This talk discusses new work in cognitive approaches to literature, the neuroscience of narrative, and the history of mind. I focus on a unique cross-disciplinary experiment that teamed scholars in the humanities, radiology, and neuroscience to explore the evolving neural networks involved in attention and reading in the brain. Our study used neuroscientific tools to explore the cognitive dynamics involved in reading a literary work—here, a novel by Jane Austen—with different levels of attention. Using functional magnetic resonance imaging, or fMRI, we analyzed complex changes in brain activity as PhDs in literature read a chapter of Mansfield Park with two styles of attention: close reading (or, literary analysis) and pleasure reading.

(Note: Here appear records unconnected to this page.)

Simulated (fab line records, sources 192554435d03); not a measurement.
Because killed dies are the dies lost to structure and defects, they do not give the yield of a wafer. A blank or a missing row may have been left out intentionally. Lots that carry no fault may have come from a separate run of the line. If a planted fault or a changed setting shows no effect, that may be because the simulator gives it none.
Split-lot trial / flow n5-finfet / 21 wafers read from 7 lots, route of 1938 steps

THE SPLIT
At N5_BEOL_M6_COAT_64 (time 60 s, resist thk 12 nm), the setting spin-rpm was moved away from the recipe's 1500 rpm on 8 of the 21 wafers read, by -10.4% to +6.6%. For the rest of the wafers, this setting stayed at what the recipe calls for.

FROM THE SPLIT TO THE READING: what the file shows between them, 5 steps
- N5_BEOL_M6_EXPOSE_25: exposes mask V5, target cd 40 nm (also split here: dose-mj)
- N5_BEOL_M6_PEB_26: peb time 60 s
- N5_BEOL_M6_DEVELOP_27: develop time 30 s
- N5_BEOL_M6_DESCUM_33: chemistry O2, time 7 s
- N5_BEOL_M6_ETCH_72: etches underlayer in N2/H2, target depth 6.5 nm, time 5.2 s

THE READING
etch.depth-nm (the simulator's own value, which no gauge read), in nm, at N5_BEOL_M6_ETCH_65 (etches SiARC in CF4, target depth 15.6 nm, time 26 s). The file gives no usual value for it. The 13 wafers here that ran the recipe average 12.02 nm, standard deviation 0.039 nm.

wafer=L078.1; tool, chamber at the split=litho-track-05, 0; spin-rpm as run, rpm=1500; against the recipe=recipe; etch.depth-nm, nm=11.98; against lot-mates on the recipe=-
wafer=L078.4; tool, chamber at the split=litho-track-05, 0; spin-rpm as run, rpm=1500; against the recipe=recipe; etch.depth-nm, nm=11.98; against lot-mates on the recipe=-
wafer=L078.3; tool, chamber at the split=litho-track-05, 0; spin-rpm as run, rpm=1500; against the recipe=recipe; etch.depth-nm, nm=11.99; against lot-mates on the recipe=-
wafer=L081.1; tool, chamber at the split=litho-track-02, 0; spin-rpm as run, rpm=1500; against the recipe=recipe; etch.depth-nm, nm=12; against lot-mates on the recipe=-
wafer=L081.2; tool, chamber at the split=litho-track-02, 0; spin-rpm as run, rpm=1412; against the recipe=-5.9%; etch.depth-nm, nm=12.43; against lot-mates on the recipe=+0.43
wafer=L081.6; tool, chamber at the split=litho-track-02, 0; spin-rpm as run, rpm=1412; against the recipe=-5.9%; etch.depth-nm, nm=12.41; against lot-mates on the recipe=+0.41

The study’s early results suggest that such re-focusing in reading is far from subtle. Scans demonstrate dramatic and unexpected increases in blood flow to regions of the brain far beyond those responsible for "executive functions,” suggesting that how we read may be as important as what we read. Linking this fMRI study of attention and my research on the literary history of distraction, I suggest that research crossing the supposedly “unbridgeable divide” between humanities and sciences is in fact central to advancing our understanding of mind and brain. For my peers actively researching in cognitive science, I also propose that understanding attention's history is crucial, revealing the Enlightenment roots of a series of key debates over focus that continue to shape modern neuroscientific studies. Finally, and most importantly, I suggest that advancing the new field of narrative neuroscience will involve a still closer alliance between narratology, digital humanities, and cognitive science, working to track narrative patterns in order to provide a real-time view of the brain as we engage with a complex work of literature.